A good faith start would be to start calling it data collection instead of the industry accepted misnomer 'analytics' . If your platform is collecting data and you aren't comfortable calling it data collection then maybe you should reconsider what data you would be comfortable collecting.

dylz · Answer

One of the nastiest things I've seen from the "analytics startups" espousing how they're GDPR friendly and compliant and privacy friendly is that they advertise stuff like CNAME cloaking, using random URLs or hostnames for data collection, etc.
This is incredibly disgusting behaviour: the end-user has EXPLICITLY signaled intent to opt out, gone out of their way to try and protect themselves while blatantly signaling that intent that they do not want it, and the "privacy respecting and caring new not-like-the-other-guys" data collection service is attempting to repeatedly force itself on the end-user, sometimes trying multiple times pretending to be different hostnames, lying about what it is, etc.
I have seen bullshit "analytics" SaaS bruteforce its way through dozens of generically-named cloudfront or akamai hostnames until they find one that works.
No matter what you are collecting, this type of behaviour is evil and abhorrent. Someone saying no a thousand times until you find a disguise that works on them is not consent, or a yes.

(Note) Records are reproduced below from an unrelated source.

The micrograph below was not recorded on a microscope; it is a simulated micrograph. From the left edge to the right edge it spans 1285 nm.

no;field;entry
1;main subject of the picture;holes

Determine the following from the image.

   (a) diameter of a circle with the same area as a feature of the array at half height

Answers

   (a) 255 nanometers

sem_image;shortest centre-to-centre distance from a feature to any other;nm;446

> Are analytics evil, even if their sole purpose is to improve user experience? Let's say that we are building the infrastructure in a city, if we had stats on what streets have daily traffic jams, that would tell us a lot about the behavior of the people, but would also allow us to better direct traffic and reduce those issues.
Server-side analytics can do this fairly well.
But it is always a slippery slope - I have never, ever seen this proven otherwise. You count (raw number only) on average travel time or # of cars at an intersection. Okay. Nothing else - just when a car trips your wire you add one to an integer associated with that day or something. Few people would have an issue with this.
But now you want more. Now you set up licence plate scanners at every intersection. Now you store them in a database so you can tell if the same car is driving the same way and at what time each day. But wait, someone offers you money for this data, possibly even more money if you also run recognition and guess vehicle make/models in real time. And now you have a large database of people correlated to where they are at what time open to retrieval by others.